(A white woman’s confession, reflection and course correction)
I’ve often thought of myself as different from all those other white people who are clueless when it comes to racial and cultural differences. I was one of the few white people who “gets it”. Turns out, I was wrong.
That time I had to see it to get it
When I think back, I’m embarrassed and ashamed. I’m working in midtown Manhattan some years ago, and I need to go uptown with my male Black colleague. As we descend in the elevator, he tells me there is no way he will be successful at hailing a cab. I tell him that is just crazy, but he is insistent. I say, “We are on the curb of one of the premier Manhattan addresses and you are in a gorgeous suit. I don’t believe you.”
So, he challenges me to a test. He is going to try to hail a cab first and I need to step away from him. Six, eight available cabs don’t even slow down. Then we reverse positions on the curb. I’m successful immediately. When he enters the cab with me, I can see the driver isn’t pleased but continues to our destination.
I wish I could tell you this happened when I was young and less aware, but I was nearly 50 years old at the time. I wish I could tell you that other Black friends and colleagues hadn’t told me similar stories before this moment. But they had.
That time I used the tired cliché in my defense
Going back in time even further, I was giving a lecture to graduate students at a major university about team dynamics. At the end of my prepared remarks, I took some questions. One Black student asked if it was best to have differences on a team. “Mo’ difference is mo’ better” was my response. Without a hint of embarrassment, I must add. At the break, the white professor pulled me into her office and provided some pointed feedback about how inappropriate my comment was and that several students were very offended.
My response was defensive, and a polite conflict ensued. When I said that I talk this way with my Black friends, she had enough. She said I either begin the next section of my presentation with an apology or leave the building. I did as requested, but I was mighty unhappy. I didn’t understand what I had done wrong. When I ranted to my nephew, who was closer in age to the students, he was appalled with me and tried to explain things to me. I remained defensive. All these years later, it is now a joke between us about how ignorant I was.
That time I was the leader who needed to be schooled
Later in life, when I was an executive, I received feedback about a Latina on my team. She’s “too emotional”. She’s “too expressive”. She’s “too assertive”. I was asked to counsel her to “tone it down”. I thought it was my duty as her boss to say something. It was a tense, awkward conversation and she politely explained microaggressions. When she left my office, I did a deep dive into microaggressions so that I could understand things better.

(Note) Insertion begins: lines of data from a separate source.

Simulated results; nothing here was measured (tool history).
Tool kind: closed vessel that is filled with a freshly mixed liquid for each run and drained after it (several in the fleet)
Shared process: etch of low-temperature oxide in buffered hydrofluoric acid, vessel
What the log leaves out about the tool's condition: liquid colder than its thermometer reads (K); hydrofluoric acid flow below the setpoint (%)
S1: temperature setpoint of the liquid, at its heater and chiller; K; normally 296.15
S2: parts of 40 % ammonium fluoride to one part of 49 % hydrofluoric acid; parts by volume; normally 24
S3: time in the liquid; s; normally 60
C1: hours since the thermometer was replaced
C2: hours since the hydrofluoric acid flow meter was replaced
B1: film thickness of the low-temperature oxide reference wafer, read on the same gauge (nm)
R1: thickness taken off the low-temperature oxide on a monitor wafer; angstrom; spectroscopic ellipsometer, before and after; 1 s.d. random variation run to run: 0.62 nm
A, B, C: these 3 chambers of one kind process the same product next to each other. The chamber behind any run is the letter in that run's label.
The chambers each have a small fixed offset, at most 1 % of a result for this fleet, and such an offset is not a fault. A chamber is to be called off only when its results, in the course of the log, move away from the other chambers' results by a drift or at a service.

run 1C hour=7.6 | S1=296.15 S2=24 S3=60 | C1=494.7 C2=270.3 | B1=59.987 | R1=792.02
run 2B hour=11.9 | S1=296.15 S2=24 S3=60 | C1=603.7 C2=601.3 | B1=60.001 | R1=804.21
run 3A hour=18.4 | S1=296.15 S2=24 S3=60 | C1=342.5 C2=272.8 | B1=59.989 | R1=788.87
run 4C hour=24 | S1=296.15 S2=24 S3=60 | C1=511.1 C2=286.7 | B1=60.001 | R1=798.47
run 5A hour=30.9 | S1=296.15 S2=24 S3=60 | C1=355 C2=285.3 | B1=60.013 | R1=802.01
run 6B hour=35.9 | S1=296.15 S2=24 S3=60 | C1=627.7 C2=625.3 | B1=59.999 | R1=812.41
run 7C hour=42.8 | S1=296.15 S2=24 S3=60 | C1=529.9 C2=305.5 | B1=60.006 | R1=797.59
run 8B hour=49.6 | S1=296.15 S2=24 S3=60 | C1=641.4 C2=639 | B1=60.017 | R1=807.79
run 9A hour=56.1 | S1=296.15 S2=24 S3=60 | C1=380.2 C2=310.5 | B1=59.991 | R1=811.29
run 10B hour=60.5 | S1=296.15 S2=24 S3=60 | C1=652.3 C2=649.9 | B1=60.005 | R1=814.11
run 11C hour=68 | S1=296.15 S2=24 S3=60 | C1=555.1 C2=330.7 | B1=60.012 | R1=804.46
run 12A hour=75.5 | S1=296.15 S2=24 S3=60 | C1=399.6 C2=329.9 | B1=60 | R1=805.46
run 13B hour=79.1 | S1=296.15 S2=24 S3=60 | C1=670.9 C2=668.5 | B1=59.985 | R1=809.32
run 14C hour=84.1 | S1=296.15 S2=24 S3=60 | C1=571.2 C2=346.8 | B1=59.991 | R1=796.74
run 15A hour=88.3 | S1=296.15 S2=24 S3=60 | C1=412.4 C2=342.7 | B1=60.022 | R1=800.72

There were other moments when I was uninformed, insensitive or just plain wrong. I only see this now in retrospect. At the time, I felt justified in my actions and perspectives.
All these years later, I am still learning and growing. And I am stunned at the insanity of our public discourse about diversity, equity and inclusion. I observe other white people responding with the ignorance and insensitivity that I once displayed. And much, much worse.
I know something needs to shift in how we are having this dialogue because what is happening isn’t working. I don’t claim to know the answer, but I keep asking one question. Why are we white people so defensive and reactive?
Each time I try to answer that question, I fall back on my considerable professional credentials. But now I think that is problematic. It is still coming from an abstract perspective. This time I’m going to make it personal. I’ll try to answer my question about myself and not the generic mass of white people.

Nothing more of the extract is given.